That's an interesting question, but I can only think of an answer that renders the question trivial.
Before that, however, I would like to remark that you should not call it "self-energy". Your expression for $W$ (after integration over $\delta W$) is simply the energy contained in the electric field $\mathbf{E}$ generated by the charge density $\rho(x)$. The term "self-energy" specifically refers to the question of how the energy is to be interpreted for an isolated point particle, say an electron at position $x_0$, which corresponds to a charge density $\rho(x) = (-e) \delta(x-x_0)$. Does the electron "feel" its own electric field, thus contributing to the energy $W$? This seems impossible, because the integral is infinite in this case. Fortunately, in the case of *continuous* (or just *bounded*) charge distributions, the integral is well-defined and the "self-energy" problem is moot.
Now, concerning the question proper. There are two effects at play here: The electric field is generated ("emanates from") the charge distribution $\rho(x)$. This is Gauss' law. On the other hand, it also acts exerts a conservative force on the charge, i.e. the Lorentz law $\mathbf{F} = \rho\mathbf{E}$. These seem to be independent laws, changing either one of them will yield a different expression for the energy density. Your question is whether we can (at least formally) change these laws and obtain something that prohibits the definition of a total energy.
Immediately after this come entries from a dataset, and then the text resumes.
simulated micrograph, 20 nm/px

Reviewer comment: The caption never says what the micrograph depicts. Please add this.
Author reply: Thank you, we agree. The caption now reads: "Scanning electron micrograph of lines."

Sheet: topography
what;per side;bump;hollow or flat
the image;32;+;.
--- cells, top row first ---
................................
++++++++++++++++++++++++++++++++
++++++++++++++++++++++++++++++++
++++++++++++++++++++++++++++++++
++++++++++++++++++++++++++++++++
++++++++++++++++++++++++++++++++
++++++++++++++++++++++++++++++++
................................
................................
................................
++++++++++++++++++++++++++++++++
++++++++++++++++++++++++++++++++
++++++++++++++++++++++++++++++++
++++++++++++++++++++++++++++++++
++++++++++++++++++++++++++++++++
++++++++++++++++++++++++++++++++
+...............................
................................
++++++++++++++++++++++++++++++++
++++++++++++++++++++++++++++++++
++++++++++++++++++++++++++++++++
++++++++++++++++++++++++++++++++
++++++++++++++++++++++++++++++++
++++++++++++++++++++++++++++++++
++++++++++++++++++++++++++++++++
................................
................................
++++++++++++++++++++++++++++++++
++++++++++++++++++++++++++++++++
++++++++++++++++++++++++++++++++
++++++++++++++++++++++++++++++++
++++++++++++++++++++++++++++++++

However, there is also the Lagrangian formulation of electrodynamics. Typically, a conservative system always has a Lagrangian formulation. (And this slight overgeneralization is what renders the question trivial, because you were only asking about the force being conservative, not the combined system force + charge, whatever that is exactly.) There, the interaction between electrons and field is mediated by an integral over a simple product $\int d^3x dt \, A_\mu j^\mu$. In particular, the contribution of the electric potential $\int d^3xdt\, A_0 \rho$. This term encodes *both* the force that the electric field puts on the charge *and* how the electric field is generated by the charge, as can be seen by functional differentiation with respect to $\rho(x)$ and $A_0$, respectively. So, regardless of how the other terms of the Lagrangian look like, this interaction energy will stay the same, and you will always get a well-defined energy for a charge density after solving for $A_0$.
Unfortunately, this answer seems circular, because the result we got out — the ability to define an energy density for the charge $\rho(x)$ — is something we already put in — the assumption that the physics are described by an interaction energy $\int d^3xdt\, A_0 \rho$ in the first place.